Wednesday, December 16, 2015

+0.25% A little bit of context

The big economic news today is that the Fed will be raising the discount rate 0.25% after six years of lowering the rates.

This post is to put a little bit of context around that move.

These decisions are not made in a vacuum.  Two of the signals that receive much scrutiny are the unemployment rate and the civilian labor participation rate.  I took the liberty of plotting 10X the unemployment rate (Red) and the 1X civilian labor participation rate (Blue) on the same chart.  Both plots are "unadjusted for seasonal variation".

The rise in civilian participation rate from 60% in 1968 to 68% in 1980 is likely due to increasing numbers of women entering the labor force.

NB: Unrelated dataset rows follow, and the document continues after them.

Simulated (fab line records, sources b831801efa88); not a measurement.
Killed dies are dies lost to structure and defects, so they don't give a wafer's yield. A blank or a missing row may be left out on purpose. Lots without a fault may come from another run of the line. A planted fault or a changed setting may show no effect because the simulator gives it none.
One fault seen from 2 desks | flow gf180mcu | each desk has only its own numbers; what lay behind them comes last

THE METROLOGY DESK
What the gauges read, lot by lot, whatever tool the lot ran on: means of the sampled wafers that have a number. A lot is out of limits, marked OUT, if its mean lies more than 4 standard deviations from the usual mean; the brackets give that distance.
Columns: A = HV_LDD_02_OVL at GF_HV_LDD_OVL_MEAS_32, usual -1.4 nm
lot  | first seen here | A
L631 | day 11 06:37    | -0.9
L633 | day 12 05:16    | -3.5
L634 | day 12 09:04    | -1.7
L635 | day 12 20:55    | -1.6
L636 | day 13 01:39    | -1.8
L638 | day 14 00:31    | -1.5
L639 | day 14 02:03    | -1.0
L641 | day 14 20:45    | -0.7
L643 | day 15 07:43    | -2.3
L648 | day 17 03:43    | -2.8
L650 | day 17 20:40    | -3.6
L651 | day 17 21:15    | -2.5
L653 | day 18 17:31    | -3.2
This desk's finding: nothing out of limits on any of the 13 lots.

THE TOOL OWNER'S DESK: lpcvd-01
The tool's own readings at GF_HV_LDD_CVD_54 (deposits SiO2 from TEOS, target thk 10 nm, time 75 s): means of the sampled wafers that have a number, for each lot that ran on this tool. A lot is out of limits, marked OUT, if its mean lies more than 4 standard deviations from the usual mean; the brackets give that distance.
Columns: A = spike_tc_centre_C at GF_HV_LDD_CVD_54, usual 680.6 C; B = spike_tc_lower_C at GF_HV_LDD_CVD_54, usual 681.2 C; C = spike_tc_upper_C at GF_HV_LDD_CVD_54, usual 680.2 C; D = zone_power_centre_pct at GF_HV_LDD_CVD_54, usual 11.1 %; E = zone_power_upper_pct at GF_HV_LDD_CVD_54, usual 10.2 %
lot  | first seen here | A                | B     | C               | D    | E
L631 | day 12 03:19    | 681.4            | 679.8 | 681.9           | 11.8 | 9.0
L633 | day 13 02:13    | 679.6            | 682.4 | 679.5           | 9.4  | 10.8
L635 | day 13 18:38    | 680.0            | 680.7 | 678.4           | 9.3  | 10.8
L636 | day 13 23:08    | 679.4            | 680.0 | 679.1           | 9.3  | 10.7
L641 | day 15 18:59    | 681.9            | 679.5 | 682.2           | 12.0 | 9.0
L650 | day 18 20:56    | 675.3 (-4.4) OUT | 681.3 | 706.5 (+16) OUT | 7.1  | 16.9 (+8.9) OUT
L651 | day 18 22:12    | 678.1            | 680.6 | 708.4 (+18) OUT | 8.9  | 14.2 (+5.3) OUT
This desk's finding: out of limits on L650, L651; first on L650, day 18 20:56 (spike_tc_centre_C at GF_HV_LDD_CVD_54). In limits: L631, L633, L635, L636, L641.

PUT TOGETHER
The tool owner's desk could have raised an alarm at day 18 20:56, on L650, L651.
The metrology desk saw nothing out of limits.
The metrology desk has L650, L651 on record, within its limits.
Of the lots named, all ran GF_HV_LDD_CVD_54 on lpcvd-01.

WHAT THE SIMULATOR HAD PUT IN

The seasonal variation takes a marked decrease starting in the 1990s.  Here is a closer look.

Distance peak-to-trough decreased by approximately 50% in the 1990s.
Likely contributions include the implementation of NAFTA in 1994.  Much agriculture work moved south of the border where wages were lower and environmental regulations were less restrictive.  Another factor may be the increased fixed costs of hiring made it uneconomical to employ people for temporary jobs. Another large source of temporary jobs involve infrastructure projects like roads and bridges and spending on those kinds of projects slowed down in the '90s. Finally, most seasonal jobs are "marginal" in terms of return to the enterprise.  These would be among the first jobs to be eliminated when belt tightening.

Reposted for convenience.
Perhaps the most significant issue is that the two lines are extremely decoupled. This paradox contributed to the Fed's analysis-paralysis. One would intuitively expect a corresponding decrease in the civilian labor participation when the unemployment rate is high.  That is just not in these numbers.

One explanation might be that unemployment is not the only way folks can leave the labor market.

Employees can go on disability.  Employees can retire.  Both of these are popular options if it looks like you are about to be permanently pink slipped.  Conversely, one person might delay their retirement plans if their partner was laid off.

Another factor is that the recruitment pipeline can dry up.  A person cannot be counted as having left the labor market via "unemployment" if they never worked.  I know one young person who was distraught to learn that they could not collect unemployment because they had never worked.  It is not just young people who overlook this fact.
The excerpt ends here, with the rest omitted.